Noh Poetry 2021
Leaving cosmos for a simpler pastorale, pursuers of progressive pleasures locate delights closer to home.
Despite their famous sci-fi leanings, all the participants of this project have always had a soft spot for folk music, and it showed even on prog-centered opuses like "The Hollow Lands" where aural assault plays a pivotal part – which is why that album’s follow-up couldn’t sound more surprising. Acoustically driven, “Evolution Ritual” is an entirely instrumental record, so even the artists whose voices were heard on previous Don Falcone-directed works stick solely to their other performing talents here. The results of such an approach create a different sort of mystical air, soft pieces emanating warm aura – smelling of ancient tradition yet often giving off chamber aroma.

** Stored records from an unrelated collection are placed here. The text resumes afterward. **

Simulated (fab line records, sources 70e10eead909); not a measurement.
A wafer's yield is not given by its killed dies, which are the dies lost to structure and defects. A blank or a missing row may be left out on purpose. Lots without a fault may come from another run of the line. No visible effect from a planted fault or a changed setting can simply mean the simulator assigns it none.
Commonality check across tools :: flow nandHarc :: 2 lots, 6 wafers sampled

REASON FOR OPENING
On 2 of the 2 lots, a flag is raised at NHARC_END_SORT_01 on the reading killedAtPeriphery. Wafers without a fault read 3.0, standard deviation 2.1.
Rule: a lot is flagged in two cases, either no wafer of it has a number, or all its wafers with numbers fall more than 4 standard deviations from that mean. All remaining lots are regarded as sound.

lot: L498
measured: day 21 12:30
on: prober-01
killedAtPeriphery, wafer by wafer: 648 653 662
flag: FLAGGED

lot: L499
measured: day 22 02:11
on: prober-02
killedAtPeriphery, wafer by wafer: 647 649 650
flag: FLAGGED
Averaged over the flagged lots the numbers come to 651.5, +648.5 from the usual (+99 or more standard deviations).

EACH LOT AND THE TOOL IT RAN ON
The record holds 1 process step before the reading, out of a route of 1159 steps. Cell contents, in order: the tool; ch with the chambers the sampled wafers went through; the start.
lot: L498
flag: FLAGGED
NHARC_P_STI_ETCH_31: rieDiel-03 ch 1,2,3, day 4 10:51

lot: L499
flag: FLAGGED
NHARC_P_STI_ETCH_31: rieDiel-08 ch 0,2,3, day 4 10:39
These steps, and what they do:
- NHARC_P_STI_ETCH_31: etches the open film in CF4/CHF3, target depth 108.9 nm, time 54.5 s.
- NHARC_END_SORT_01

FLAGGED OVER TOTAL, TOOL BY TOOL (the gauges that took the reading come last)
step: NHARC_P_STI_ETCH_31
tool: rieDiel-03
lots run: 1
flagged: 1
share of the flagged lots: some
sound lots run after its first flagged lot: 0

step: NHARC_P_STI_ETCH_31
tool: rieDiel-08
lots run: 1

Of course, the project’s framework has dictated the obligatory presence of a few space-themed tracks, but “Alternating Universes” and “Strolling Into The Future” – the jovial former jiving to Theo Travis’ flute and Steve York’s bass and the playful latter dancing a hoedown to Albert Bouchard’s drums and Andy Dalby’s dobro – still feed this atmosphere that the album’s titular number unfolds in the solemn swirl of vargan’s hazy drone and trumpet’s blazing blare, all wrapped in woodwind and laced with guitar before Daryl Way’s violin and Bridget Wishart’s synthesizer fill the murky “Caves” with mesmeric mélange of baroque and raga. However, while David Jackson’s multiple jazz-jolly reeds march the groovy “The Laws Of Umber” towards a medieval fair, Michael Moorcock’s harmonica and Mick Slattery’s six strings drive “Abandoned Habitat” to a sad end of country spectrum, until another violin, David Cross‘, and Cyrille Verdeaux’s agile piano let “The Dream Find” soar romantically in slow-mo to the thunderous skies which the tamboura and four udus open in “Far & Away The Lands Escape, Bias Of Recency” to add a delicate drama to the proceedings.
Elsewhere the entrancingly serene, impressionistic landscapes of “Lookout Point” and “Outside World” make way for the effervescently unhurried “Your Better Angels” that Peter Knight’s fiddle infuses with adventurous idyll, only to find Falcone’s personal melodious armory that’s deployed on “As The Sky Was Being Painted” unobtrusively permeated with Alan Davey’s contrabass rumble and Harry Williamson’s 12-string strum, which also pours into “Spruce” to elevate its ethereal vibrancy. So when the nuanced theatrics of “Night Of The Moon Dial” float into focus, Don’s magnificent panorama feels perfectly completed, turning “Evolution Ritual” into something larger than a simple sonic experiment: rather, the album is a trip into intuitive, natural wonders.